A useful frame: IAM is the front door control. IGA is the ongoing audit of who has keys, whether they still need them, and whether they're using them appropriately.

The two layers are complementary. IAM enforces the access that exists; IGA governs whether what exists should exist. Organizations that invest in IAM without IGA typically discover the gaps during compliance audits — orphaned accounts, over-privileged users, and access that accumulated through role changes without a corresponding cleanup.

Core Capabilities of an IGA Platform

Identity Lifecycle Management (Joiners, Movers, Leavers)

The JML lifecycle covers three identity events that occur continuously in every organization:

Joiners — new employees who need access provisioned. IGA automates this by connecting to the HRMS as the authoritative source of truth. When HR adds a new employee, the IGA platform detects the event and runs an onboarding workflow that provisions the appropriate access based on the employee's role and department — without requiring a manual IT ticket for each application.

Movers — employees changing roles or departments. This is where access accumulation happens. Without automation, an employee who moves from Sales to Engineering gets their new Engineering access provisioned, but their Sales-specific access is rarely removed at the same time. IGA mover workflows run both sides of the transition simultaneously: deprovisioning old role access and provisioning new role access in the same automated run.

Leavers — employees departing the organization. IGA offboarding playbooks systematically revoke access across every application the departing user had access to — not just the applications connected to SSO, but the full access footprint including shadow IT and non-SSO tools discovered through the platform's discovery layer.

Access Requests and Approvals

Rather than routing access requests through IT queues or email chains, IGA platforms provide a structured self-service model. Employees browse an approved application catalog, request the access or license tier they need, and the request routes automatically to the designated approver — their manager, the application owner, or a compliance team member depending on the application's risk classification.

Once approved, the IGA platform provisions the access automatically for connected applications or generates a tracked task for manual fulfillment when automation isn't possible. The approval chain, the timestamp, and the provisioning action are all logged for audit purposes.

Access Reviews and Certifications

Access certifications are periodic audits where managers or application owners verify that their team members' current access is still appropriate. IGA platforms automate the campaign scheduling, surface risk signals to help reviewers make informed decisions (inactive accounts, unusual privilege levels relative to peers, accounts from users who have changed roles), and capture the approve/revoke/modify decision with a mandatory justification.

The output is a timestamped, non-editable compliance report that documents who reviewed what, what decisions were made, and when access was revoked. This is the evidence format required for SOC 2, ISO 27001, HIPAA, and SOX access review controls.
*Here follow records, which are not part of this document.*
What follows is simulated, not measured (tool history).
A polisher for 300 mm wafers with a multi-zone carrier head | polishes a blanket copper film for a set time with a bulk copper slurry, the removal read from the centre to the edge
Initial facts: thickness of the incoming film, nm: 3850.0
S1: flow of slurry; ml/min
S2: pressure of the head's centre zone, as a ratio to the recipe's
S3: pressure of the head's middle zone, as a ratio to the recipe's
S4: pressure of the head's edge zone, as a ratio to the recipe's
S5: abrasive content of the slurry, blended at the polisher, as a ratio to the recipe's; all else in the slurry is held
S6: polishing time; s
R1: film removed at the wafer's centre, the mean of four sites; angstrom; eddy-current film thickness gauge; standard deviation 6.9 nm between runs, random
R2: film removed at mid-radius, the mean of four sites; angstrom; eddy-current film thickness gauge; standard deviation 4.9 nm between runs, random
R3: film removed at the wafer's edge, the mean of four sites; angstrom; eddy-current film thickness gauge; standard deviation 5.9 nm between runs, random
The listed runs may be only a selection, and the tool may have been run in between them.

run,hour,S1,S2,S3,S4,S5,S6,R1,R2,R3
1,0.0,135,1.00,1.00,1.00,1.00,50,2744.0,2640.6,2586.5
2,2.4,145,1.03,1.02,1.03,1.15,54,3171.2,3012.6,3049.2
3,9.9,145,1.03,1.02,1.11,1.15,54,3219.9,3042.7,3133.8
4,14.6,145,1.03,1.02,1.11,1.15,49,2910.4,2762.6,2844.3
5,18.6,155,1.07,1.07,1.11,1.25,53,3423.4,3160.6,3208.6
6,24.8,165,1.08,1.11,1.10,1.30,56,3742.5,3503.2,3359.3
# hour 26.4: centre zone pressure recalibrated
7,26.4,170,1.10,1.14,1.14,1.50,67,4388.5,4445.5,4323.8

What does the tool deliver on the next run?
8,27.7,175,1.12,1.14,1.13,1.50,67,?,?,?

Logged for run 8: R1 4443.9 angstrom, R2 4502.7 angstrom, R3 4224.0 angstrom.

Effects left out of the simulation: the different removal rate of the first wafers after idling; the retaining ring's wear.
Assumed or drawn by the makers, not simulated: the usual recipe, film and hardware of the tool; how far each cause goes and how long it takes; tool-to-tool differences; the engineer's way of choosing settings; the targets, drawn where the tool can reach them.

Role and Entitlement Management

Role-based access control (RBAC) assigns access based on job function rather than by individual. IGA platforms support the definition and management of these roles — mapping job titles and departments to the specific applications, license tiers, and permission levels appropriate for each function.

Role mining is the more advanced capability: analyzing actual usage patterns across the organization to identify where the assigned roles match actual usage and where they don't. This surfaces over-provisioned roles (users have access to applications they never use), under-provisioned roles (users frequently request access that their role doesn't include), and privilege accumulation patterns.

Segregation of Duties (SoD)

SoD controls prevent one person from holding access rights that would allow them to initiate and complete a transaction without oversight — the person who can request payment shouldn't also be the person who approves it, and the person who can create a vendor record shouldn't also be able to process payments to that vendor.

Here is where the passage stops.